The plaintiff attempts to include additional allegations in its opposition brief. Or, more accurately, there are additional allegations in an attached certification by Neal Rosenberg, the president of Rose Containerline. The certification alleges that the defendants are conducting business through a new corporation, Overseas Moving Specialists, Inc. (Pl. Opp., Rosenberg Cert. ¶ 3.) Mr. Rosenberg states that the new corporation has the same officers, telephone number, and website as Omega (id. at ¶ 4), and that the new corporation is paying the old corporation's debts. (Id. at ¶ 5.) The opposition brief submitted by the plaintiff contains oneand-a-half pages of legal argument, none of which responds to the defendants' arguments in their moving brief. The plaintiff does, however, argue that this Court can properly consider the allegations made in the certification. The plaintiff is wrong. On a motion to dismiss, the court can only consider the allegations contained in the complaint, and any matters or public record, orders or exhibits attached to the complaint. See CNA v. United States, 535 F.3d 132, 140 n.3 (3d Cir. 2008); Oshiver v. Levin, Fishbein, Sedran & Berman, 38 F.3d 1380, 1384 n.2 (3d Cir. 1994). This Court cannot consider "after-the-fact allegations in determining the sufficiency of [a] complaint under Rules 9(b) and 12(b)(6)." Frederico v. Home Depot, 507 F.3d 188, 201-02 (3d Cir. 2007) (citing Commonwealth of Pa. ex. rel Zimmerman v. PepsiCo, Inc., 836 F.2d 173, 181 (3d Cir. 1988)). "It is axiomatic that the complaint may not be amended by the briefs in opposition to a motion to dismiss." Id. (citations omitted).
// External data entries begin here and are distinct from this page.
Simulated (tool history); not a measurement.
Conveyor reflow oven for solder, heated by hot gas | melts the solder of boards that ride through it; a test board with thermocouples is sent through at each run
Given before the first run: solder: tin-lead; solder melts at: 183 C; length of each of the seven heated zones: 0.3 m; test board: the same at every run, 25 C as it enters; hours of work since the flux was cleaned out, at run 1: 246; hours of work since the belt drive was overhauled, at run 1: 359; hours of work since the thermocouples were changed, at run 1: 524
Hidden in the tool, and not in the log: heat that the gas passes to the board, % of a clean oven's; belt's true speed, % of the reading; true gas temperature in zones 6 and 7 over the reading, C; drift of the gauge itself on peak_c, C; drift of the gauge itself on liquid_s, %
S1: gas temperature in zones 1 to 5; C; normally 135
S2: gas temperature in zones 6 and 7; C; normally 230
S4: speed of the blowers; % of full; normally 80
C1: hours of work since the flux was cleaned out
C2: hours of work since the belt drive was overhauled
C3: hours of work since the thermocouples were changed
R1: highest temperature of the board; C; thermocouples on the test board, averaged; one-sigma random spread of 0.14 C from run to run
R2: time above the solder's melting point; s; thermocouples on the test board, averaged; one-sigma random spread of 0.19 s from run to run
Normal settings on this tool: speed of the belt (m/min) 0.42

Furthermore, even if this Court could consider the allegations contained in the certification, those allegations would more properly be made in the context of successor liability than piercing the corporate veil. See, e.g., Berg Chilling Sys., Inc. v. Hull Corp., 435 F.3d 455, 468 (3d Cir. 2006) (where "circumstances indicate that there was a de facto consolidation or merger of the corporations or that the purchasing company was a 'mere continuation' of the selling company, liability may attach.").

II.Failure to State a Claim Under Rule 9(b)

The complaint is unclear in this regard, but to the extent that the plaintiff is attempting to circumvent the corporate veil by charging the individual defendants with fraud, those claims are similarly dismissed. Federal Rule of Civil Procedure 9(b) requires "[i]n all averments of fraud . . ., the circumstances constituting fraud . . . shall be stated with particularity." Fed. R. Civ. P. 9(b). The Third Circuit directs that:

Pursuant to Rule 9(b), a plaintiff alleging fraud must state the circumstances of the alleged fraud with sufficient particularity to place the defendant on notice of the precise misconduct with which it is charged.

To satisfy this standard, the plaintiff must plead or allege the date, time and place of the alleged fraud or otherwise inject precision or some measure of substantiation into a fraud allegation.

Frederico v. Home Depot, 507 F.3d 188, 200 (3d Cir. 2007) (internal quotation marks and citations omitted). The complaint does not come close to meeting this stringent pleading requirement. The plaintiff alleges that "the corporate and individual defendant(s) intended to defraud the plaintiff and the steamship line as to the hazardous nature of the cargo and/or as the shipment of hazardous items." (Compl. "Second Count" ¶ 14.) However, the only factual allegation involving an individual defendant states that John Hanczor was present during the loading of the cargo. (Compl. "Second Count" ¶ 7.) The plaintiff has failed to allege that the defendants made any false statements or representations, much less who made the alleged statements and to whom. See A-Valey Eng'rs, Inc. v. Bd. of Freeholders of Camden, 106 F. Supp. 2d 711, 716 (D.N.J. 2000). The complaint is devoid of the averments required under Rule 9(b).


The defendants' motion for judgment on the pleadings is granted, and plaintiff's complaint is dismissed without prejudice as against defendants Boaz Aviani and John Hanczor.